The new adaptation of A Christmas Carol is, simply put, astonishing.

Zemeckis has done his magic (again), picturing a London that never was, but lively exists in our minds. The ‘Victorian age’ of the movie is not the historic age we know, nor Dickens’, nor Wilkie Collins’. It is a Victorian London made of dreams and half-forgotten memories, made of images and imagination. It is a mythical London – and, exactly for this reason, it is a real London, as real as one can get.

This is the fascination of London: its (her?) imaginery, the mythic world created by writers, comic books artists, poets, filmmakers, game designers, tourists, photographer, copywriter. People.
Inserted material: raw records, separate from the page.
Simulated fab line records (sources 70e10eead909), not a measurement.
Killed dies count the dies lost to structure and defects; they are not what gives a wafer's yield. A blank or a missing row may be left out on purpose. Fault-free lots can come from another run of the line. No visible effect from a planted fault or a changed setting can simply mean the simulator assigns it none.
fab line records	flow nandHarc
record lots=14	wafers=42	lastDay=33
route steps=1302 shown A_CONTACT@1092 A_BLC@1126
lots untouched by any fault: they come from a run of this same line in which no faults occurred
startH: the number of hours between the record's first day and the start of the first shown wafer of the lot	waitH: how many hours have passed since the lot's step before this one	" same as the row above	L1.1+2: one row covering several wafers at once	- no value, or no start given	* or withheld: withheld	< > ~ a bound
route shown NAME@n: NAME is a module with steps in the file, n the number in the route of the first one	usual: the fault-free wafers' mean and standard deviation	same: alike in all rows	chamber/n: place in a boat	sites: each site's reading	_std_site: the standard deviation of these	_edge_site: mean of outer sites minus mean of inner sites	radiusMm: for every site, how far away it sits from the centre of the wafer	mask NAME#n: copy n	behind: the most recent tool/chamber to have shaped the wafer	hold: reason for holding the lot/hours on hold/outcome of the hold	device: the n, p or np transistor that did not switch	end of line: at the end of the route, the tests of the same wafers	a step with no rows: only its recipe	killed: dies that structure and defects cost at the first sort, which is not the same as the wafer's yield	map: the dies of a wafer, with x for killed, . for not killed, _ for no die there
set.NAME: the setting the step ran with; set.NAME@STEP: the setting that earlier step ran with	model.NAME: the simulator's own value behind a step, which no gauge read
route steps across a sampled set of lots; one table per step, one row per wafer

There are two London. One is made of flesh and concrete, of steel and tarmac. It is a beautiful London, full of vibes and lives, but not as beautiful as the other one. This is the London of the mind, the London of the soul. A London in which the Victorian Age has never past, in which Jack the Ripper kills again and again, Sherlock Holmes has a real home in Baker Street, and in which steam computers are built underground by mad geniuses. Both the cities are full of secrets and joys, but only together they are Wonder. And yes, this city is able to keep together its two halves, its two dimensions.

Go see A Christmas Carol – and dream of a London that never was, but will always be.